This flag continues to be an afront to African Americans because of what it represents. The fact that there has to be a debate about its acceptability despite the fact that so many have displayed displeasure confirms the white supremacist state in which we all reside.

JoJo said...

Whenever I see that flag I think that the person who shows it off is a simple minded, ignorant, dentally challenged redneck.

Daisy said...

Jojo, some rednecks are of the left and some are of the right. Political opinions and the alignment of teeth have nothing to do with being low class, which is the true derivation of "redneck": a field laborer who works in the sun and whose neck, as a result, is sunburned.

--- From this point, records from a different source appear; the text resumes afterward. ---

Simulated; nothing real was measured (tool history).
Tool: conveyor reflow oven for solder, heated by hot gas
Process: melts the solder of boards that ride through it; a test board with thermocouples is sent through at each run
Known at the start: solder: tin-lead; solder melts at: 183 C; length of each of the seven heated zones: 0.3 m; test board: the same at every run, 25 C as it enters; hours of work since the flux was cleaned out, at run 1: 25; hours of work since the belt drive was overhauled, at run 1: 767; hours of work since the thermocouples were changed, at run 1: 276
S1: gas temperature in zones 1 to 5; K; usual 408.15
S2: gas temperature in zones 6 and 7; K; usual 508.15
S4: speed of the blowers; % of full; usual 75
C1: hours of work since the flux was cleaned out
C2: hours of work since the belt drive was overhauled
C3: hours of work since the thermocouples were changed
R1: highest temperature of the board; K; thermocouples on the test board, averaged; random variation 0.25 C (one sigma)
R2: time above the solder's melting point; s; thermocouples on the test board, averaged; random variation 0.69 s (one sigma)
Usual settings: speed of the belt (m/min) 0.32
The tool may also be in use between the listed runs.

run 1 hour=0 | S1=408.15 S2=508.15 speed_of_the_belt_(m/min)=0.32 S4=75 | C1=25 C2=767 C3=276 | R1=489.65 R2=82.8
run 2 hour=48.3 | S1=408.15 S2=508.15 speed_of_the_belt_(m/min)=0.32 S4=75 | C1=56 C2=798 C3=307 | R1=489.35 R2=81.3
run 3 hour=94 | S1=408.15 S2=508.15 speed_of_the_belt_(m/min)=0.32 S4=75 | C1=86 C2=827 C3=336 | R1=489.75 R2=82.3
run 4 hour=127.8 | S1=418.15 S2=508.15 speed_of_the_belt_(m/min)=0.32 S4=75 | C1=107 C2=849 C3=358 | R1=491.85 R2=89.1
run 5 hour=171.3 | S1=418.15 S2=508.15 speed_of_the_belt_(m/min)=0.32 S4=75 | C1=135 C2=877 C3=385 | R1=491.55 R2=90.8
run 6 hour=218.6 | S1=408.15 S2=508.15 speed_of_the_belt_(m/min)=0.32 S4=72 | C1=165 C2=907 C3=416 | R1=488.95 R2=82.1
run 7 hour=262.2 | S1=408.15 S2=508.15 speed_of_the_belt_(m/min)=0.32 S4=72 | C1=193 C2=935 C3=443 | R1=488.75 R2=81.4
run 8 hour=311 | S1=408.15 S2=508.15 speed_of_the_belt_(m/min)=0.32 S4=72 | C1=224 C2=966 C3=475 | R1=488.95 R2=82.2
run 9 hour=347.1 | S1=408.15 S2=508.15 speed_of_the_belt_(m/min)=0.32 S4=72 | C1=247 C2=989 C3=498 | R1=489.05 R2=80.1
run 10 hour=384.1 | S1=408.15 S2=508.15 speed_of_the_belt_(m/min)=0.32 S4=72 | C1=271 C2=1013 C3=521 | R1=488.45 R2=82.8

Proud to be a lefty redneck! :)

JoJo said...

Mea culpa.....I'm so sorry....I really didn't mean to offend. :(

I guess that's what happens when one is brought up extremely far removed from the south and its history. In fact, I was told that "redneck" had to do w/ hygiene not sunburns (people would scrub so hard to get the dirt off that their necks would be red).

Anyway, I am truly sorry and didn't mean any offense. Me & my big Sagittarian-Year-of-the-Dragon Mouth! ;)

Mista Jaycee said...

I hope the NAACP doesn't put all it's effort fighting racist symbols and neglect fighting the institutions of racism. Lack of homeownership, education, healthcare, jobs, political empowerment,in Black and poor communities, then back these efforts up in all the other communities and these symbols will cease to matter.
Jaycee

Daisy said...

Jojo, no worries... and wow, Sagittarius AND Year of the Dragon??? That is impressive, indeed.

Mista Jaycee, yeah, I agree. I understand the ire, but I am still worried we will be stuck with a (((gasp))) McCain Administration and think that should be everyone's first priority right now.

Or as Mr Daisy likes to say: If Bush could do all this in just 8 years, imagine how the country will look after 8 more years of the same.

JoJo said...

My parents didn't have a fighting chance.... lol

Mr. Daisy is right!

YogaforCynics said...

What's important to understand is that this flag largely disappeared after the Civil War, only to be brought back during the Civil Rights movement as a symbol of "states rights" i.e. defense of Jim Crow. In other words, whatever one's view might be on the causes of the Civil War, in its more recent incarnation, it is a symbol of white supremacy.

Maria said...

this just seems to be one thing I cannot grasp onto.

It's like I hear you say it's part of your (the general you, not you personally daisy) heritage/history. And I *hear* you. I simply cannot understand the point of pride about it. I can't wrap my head around it.

Cause it's apart of my history and heritage too. But these histories were experienced so very differently, that even when I see that flag, I frown.

I do judge a person when I see them sporting this flag. I feel unsafe when ever I see it around. Honestly, it feels visceral. It feels like flight or fight. Even though I know it's not, the history had be learned. My reaction to the visual runs deeper than most.

So, I suppose, we are at an impass

Anonymous said...

Lynching the Confederate Flag

Amber Rhea said...

Love your response about the definition of redneck, Daisy. I am so tired of all the ignorance I see regarding the South from people who don't live here or understand our culture.